Like other utilities such as electricity, stormwater, roads, gas,
streams or forests, built landscapes are indispensable to our everyday
lives.
And like all of the arts, great works of landscape architecture
are necessary to the continued fulfillment of our humanity.
All of Kathy Poole’s efforts are geared to returning landscape architecture
to its legacy as not only a garden art but also an urban art, as a critical
infrastructure for modern life. Her research of what she calls Civic Hydrology
demonstrates the significance of historical water-related infrastructure
for contemporary practice and explores its future potentials. Using national
and international precedents, she emphasizes the application of ecological
principals in design and explores how reframing our conceptions of ecology
are necessary if the project of biophysically healthy landscapes is to
be successful. Her Civic Hydrology research has been supported by numerous
grants and fellowships including the Graham Foundation for Advanced Studies
in the Fine Arts, the Landscape Architecture Foundation, the W. Alton Jones
Foundation, and the Sacharuna Foundation. Her web-based project Evolutionary
Infrastructure: Boston’s Back Bay Fens, undertaken as a Fellow of
the University of Virginia’s Institute for Advanced Technology in
the Humanities, is award winning and nationally recognized. Her scholarly
research and design work have been published nationally (and soon internationally)
and have been the recipients of prestigious awards from the American Society
of Landscape Architects and Landscape Forum. Her ecologically concerned
scholarship, designs, and writings on its teaching have made her a recognized
scholar on the subject. Her most recent project, completing a book, The
Life of Water, explores ecological themes through a series of mappings
and essays that suggest how we might more rigorously discover the latent
potentials of sites’ expressions.
Kathy Poole began her design career as a piano performance major,
as she believes that what she practices is music in three dimensions.
She developed
her joy for making at Clemson University while fulfilling an architecture
degree. She completed her Master of Landscape Architecture degree
at
Harvard University’s Graduate School of Design, garnering the department’s
top honor, the Charles Eliot Award, along with one of the University’s
top fellowships, the Sinclair Kennedy Traveling Fellowship. Her experience
in the academy includes eight and a half years teaching, mostly at
the graduate level. She was the recipient of two teaching fellowships
and
was part of a group of colleagues pursuing the better integration
of ecology
in design, which resulted in a book, Ecology and Design: Frameworks
for Learning (Kristina Hill and Bart Johnson, eds).

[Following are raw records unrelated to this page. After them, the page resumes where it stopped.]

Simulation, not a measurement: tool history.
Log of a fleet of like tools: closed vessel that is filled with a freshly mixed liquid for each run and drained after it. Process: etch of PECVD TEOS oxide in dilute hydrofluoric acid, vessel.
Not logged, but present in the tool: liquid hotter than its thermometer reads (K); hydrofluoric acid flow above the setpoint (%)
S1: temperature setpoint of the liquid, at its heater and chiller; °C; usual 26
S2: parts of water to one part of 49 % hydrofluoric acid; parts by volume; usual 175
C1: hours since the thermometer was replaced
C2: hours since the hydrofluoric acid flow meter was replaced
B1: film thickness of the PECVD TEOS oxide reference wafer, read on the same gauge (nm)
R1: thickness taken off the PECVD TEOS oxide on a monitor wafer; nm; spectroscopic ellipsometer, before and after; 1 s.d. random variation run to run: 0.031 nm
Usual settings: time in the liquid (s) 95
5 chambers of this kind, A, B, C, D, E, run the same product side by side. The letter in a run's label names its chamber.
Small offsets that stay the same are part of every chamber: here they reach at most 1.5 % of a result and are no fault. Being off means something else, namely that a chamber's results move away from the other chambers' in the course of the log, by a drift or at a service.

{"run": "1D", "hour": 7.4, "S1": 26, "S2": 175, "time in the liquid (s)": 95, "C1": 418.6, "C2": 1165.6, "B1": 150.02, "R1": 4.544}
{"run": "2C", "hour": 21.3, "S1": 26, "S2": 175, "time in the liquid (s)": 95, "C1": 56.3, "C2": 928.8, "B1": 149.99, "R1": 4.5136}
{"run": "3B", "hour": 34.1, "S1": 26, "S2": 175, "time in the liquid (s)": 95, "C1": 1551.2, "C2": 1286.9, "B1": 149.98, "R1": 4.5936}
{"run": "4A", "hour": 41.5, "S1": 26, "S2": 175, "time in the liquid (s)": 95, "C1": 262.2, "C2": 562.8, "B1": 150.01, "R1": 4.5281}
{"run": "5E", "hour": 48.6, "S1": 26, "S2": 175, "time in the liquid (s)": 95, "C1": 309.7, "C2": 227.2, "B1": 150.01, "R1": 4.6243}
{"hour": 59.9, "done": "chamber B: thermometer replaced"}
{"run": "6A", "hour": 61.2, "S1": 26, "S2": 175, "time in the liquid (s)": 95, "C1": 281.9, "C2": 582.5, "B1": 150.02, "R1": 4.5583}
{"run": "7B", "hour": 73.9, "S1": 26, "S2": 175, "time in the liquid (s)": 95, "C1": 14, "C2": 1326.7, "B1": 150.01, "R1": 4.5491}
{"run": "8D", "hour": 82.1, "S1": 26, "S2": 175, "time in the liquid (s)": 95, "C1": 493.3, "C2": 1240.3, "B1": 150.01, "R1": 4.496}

Her professional practice experience has been developed through work
with strong firms and includes projects throughout the United States
as well
as a selection of overseas countries, most notably England and Egypt.
Her range of projects includes new towns, urban and suburban parks,
farms,
large residential gardens, brownfield sites, urban redevelopment, health
care complexes, transportation routes, and water utilities.
Currently, Kathy Poole is principal of her own firm, POOLE DESIGN,
pursuing a unique model where professional practice, scholarly research,
and guest
teaching are blended into a synthetic pursuit of built landscapes
as healthy and culturally significant places that strengthen and
clarify
citizens’ relationships
to the land they occupy. She is a popular speaker, invited to lecture
at universities and conferences nationally and abroad.